On the Friday “Week in Politics” segment on NPR’s All Things Considered, liberal columnist E.J. Dionne and “conservative” columnist David Brooks were as usual in agreement. Anchor Ari Shapiro asked about the FBI document-dump on their interview with Hillary about her private e-mail server. Dionne regurgitated the Hillary spin that these notes only underlined why FBI director James Comey recommended against indicting her. Then Brooks agreed, and compared her to a small poetry magazine.
ARI SHAPIRO: You know, today, the Clinton camp said this shows why the Justice Department chose not to prosecute Hillary Clinton. And, David, I wonder whether you think people will buy that argument.

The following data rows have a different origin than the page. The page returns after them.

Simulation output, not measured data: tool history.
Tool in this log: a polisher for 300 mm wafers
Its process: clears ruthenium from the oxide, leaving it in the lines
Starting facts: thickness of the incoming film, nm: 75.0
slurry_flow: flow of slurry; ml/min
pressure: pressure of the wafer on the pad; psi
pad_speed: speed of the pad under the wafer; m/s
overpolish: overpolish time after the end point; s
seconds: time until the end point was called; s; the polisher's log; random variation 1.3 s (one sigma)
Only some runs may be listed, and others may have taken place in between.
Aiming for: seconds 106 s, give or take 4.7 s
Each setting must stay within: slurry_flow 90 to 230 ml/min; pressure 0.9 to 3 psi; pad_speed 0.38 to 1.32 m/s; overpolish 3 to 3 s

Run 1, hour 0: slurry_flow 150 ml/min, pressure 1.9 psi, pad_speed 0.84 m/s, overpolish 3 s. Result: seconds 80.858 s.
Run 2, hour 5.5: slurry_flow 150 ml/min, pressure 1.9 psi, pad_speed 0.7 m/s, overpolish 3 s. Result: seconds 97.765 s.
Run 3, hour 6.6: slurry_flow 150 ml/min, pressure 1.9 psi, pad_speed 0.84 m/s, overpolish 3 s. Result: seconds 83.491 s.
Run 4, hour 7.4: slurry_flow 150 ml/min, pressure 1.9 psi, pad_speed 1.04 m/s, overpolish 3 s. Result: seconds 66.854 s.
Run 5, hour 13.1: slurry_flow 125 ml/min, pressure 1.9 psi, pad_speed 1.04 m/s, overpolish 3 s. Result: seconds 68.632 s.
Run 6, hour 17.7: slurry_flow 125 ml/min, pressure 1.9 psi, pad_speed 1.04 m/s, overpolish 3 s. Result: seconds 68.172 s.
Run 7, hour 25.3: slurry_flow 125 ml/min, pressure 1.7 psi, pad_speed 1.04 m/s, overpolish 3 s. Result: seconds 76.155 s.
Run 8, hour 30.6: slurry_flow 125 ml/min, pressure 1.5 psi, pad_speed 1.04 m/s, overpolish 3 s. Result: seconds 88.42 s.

DAVID BROOKS: I think so. I don't think there's anything in this report that alters our view particularly - at least from what we know so far. Though it is - it is striking to me that it underlines something that's going on because her popularity ratings continue to suffer and go way down. And that's why Donald Trump is somehow still within single digits of her. I think her campaign finds - faces an interesting dilemma. Should she campaign more or less? She's campaigning in a sort of a low-key manner, sort of in the manner of a small poetry magazine.
SHAPIRO: (Laughter).
BROOKS: But should she go even lower-profile? And that may be the right answer because her - the more attention she gives to the country, the less people seem to like her.
That’s not a completely positive metaphor, but Brooks was focusing on whether people like her, not on whether she’s corrupt. Suggesting that people like her less the more that she goes out in public is not as negative as suggesting she’s a pig.
Brooks saved that for Trump, that his semi-presidential visit to Mexico was like putting lipstick on a pig:
SHAPIRO: And then he went on to say maybe they'll deport Hillary Clinton. David, this seems like a lot of travel without a lot of movement on the subject of immigration.
BROOKS: You, no, it is the definition of putting lipstick on a pig. For a few hours, he did seem a little more moderate, and there was a lot of trial balloons. But when it comes time to utter a complicated thought, well - or at least a complicated sentence - he reverts to his core belief, which, I think, is a sincere belief - he's incapable of being phony - which is that America's besieged by a lot of dangerous immigrants. And that was the tone of the speech. The substance, even in that deportation task force, deporting dangerous criminals - that actually is our policy right now. And so in substance, I think we can see where - whoever's elected president, we can see where immigration policy is going. We're going to have more border enforcement. We're going to basically legalize the people who are here, and we're going to have a more skills-based system. So substantively you can see where immigration policy is headed. But in tone, he continues to hurt himself with anybody not in the core anti-immigrant groups.
Brooks suggested Trump was insane during his turn on the PBS NewsHour with this wisecrack: "I would point out he has had a sane month, but it’s been spread over 70 years."
Then the liberals scooped some more dirt on Trump:
SHAPIRO: E.J., I saw one journalist describe this as the meeting of the unpopular in Mexico City. President Pena Nieto has approval ratings close to 20 percent. Did anyone gain from this?
DIONNE: I don't think so. I think his approval ratings are going to go down further. You know, I just want to pause on something. Can you imagine Barack Obama making - saying, even in jest in 2008, that - let's deport John McCain or George W. Bush? And when - when Trump said that, it really struck me that he runs so many stop signs all the time that he doesn't even - even get all the tickets from the press in the commentary world that he probably should. This was a day of political whiplash, almost like we've never seen before. Here is Trump trying to look, in quotes, "presidential" down with the president in Mexico. And then he comes back and gives this absolutely vicious speech when he gets to the United States. And the Clinton campaign, I think, really called him out on something, which is he said again in the speech that Mexico would pay for the wall, but somehow didn't have the guts, or whatever it was, to bring that up with the president of Mexico.
SHAPIRO: They used the favorite Trump word - he choked.
DIONNE: Yes, and that is - I think that is something that people will actually remember out of this very strange day.